What gives Rochdale a unique place in the history of the co-operative movement is the set of principles derived by the founders to govern their affairs as a society. The individual ideas had been tried before in earlier co-operative experiments. The originality of the Rochdale society lay, in part at least, in the combination of these principles into a single unified whole:

  • democratic control ("One Member, One Vote")
  • open membership
  • limited return on capital ("Labour Hires Capital")
  • distribution of surplus in proportion to a member's contribution to the society
  • cash trading only
  • selling only pure, unadulterated goods
  • providing for the education of members in co-operative principles
  • political and religious neutrality

It is these principles, with slight modification, which are accepted by the co-operative movement throughout the world as the basis of all co-operative activity.

New Order

The Pioneers did not derive their model from middle-class philanthropy. They were a truly working class group and their system of co-operation was designed to serve their own needs. Like many other places in Britain, Rochdale had experienced many serious strikes during the first half of the nineteenth century in protest against wage reductions but with no obvious success. The formation of the Equitable Pioneers' Society marks the abandonment of political struggle in favour of an alternative system of production and exchange. Their vision was a truly utopian vision -- they intended to recreate society, not reform it:

"The objects and plans of this Society are to form arrangements for the pecuniary benefit, and the improvement of the social and domestic condition of its members, by raising a sufficient amount of capital in shares of one pound each, to bring into operation the following plans and arrangements.
  • The establishment of a store for the sale of provisions and clothing, etc.
  • The building, purchasing or erecting a number of houses, in which those members desiring to assist each other in improving their domestic and social condition may reside.
  • To commence the manufacture of such articles as the society may determine upon, for the employment of such members as may be without employment, or who may be suffering in consequence of repeated reductions in their wages.
  • As a further benefit and security to the members of this society, the society shall purchase or rent an estate or estates of land, which shall be cultivated by the members who may be out of employment, or whose labour may be badly remunerated.
  • That as soon as practicable, this society shall proceed to arrange the powers of production, distribution, education and government, or in other words to establish a self-supporting home- colony of limited interests, or assist other societies in establishing such colonies."

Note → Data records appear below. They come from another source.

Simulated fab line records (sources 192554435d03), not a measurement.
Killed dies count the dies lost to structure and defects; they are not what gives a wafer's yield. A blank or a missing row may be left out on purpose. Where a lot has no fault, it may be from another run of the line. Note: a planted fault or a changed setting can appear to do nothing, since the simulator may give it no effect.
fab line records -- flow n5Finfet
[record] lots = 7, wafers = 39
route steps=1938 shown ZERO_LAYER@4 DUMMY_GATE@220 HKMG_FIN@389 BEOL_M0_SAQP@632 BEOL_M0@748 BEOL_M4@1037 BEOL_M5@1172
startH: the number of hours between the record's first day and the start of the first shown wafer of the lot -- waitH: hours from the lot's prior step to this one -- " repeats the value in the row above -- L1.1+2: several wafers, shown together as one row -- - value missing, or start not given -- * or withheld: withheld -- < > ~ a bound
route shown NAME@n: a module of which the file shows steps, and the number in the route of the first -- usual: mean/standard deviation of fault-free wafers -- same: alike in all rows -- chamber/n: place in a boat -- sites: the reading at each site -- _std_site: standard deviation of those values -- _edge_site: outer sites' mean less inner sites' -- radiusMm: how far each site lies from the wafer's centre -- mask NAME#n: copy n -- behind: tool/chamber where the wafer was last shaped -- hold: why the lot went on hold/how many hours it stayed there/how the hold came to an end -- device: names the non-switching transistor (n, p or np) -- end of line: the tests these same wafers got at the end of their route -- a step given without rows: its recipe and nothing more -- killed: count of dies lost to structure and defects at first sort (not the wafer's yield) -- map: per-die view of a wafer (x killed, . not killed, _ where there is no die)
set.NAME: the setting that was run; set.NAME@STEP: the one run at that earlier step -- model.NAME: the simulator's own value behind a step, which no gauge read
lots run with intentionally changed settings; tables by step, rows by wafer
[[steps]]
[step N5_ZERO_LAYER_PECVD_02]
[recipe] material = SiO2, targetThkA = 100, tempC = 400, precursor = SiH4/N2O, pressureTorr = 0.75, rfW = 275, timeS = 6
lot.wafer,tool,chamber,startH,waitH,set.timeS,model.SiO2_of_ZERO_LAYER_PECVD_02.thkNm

In their first objective, the Pioneers were completely successful, opening their first store in Toad Lane, Rochdale, but it can be seen from the above statement of the society's objectives that the opening of this store was intended to raise the curtain on a much grander scheme. In 1854, the Co-operative Manufacturing Society was formed as an offshoot of the store. A mill for the manufacture of calico was opened. Shareholding in the new enterprise was open to both outside individuals and employees, with a higher dividend being paid on wages than on ordinary shares. The mill was a commercial success, and the need to expand meant an increasing reliance on outside shareholders for capital to fund the growth. Many of these shareholders had no interest in the values of co-operation, being more concerned with maximizing the return on their investments. Employees began to be excluded from decision-making and by 1862 the mill had reverted to a conventional ownership structure.

Although it was not forgotten, the original vision of establishing a self-supporting home colony was allowed to recede into the background as members devoted their energies to their very successful retail stores. These stores became an end in themselves, leading to the eventual split between the consumers' and producers' co-operative movements later in the nineteenth century.


It is to be regretted that the Rochdale Pioneers are more widely known for having started the first "modern" co-op shop than for their contribution to co-operative thought and practice. Every part of the co-operative movement owes something to the legacy of these "working class heroes". They devised a system of thought that can be applied to every area of economic activity. What began with a single store selling the most basic foodstuffs gave birth to an international network of retailers, producers, credit unions and more. Through their Society, the Rochdale Pioneers empowered a community. Through their principles, the Pioneers have given dignity to millions more.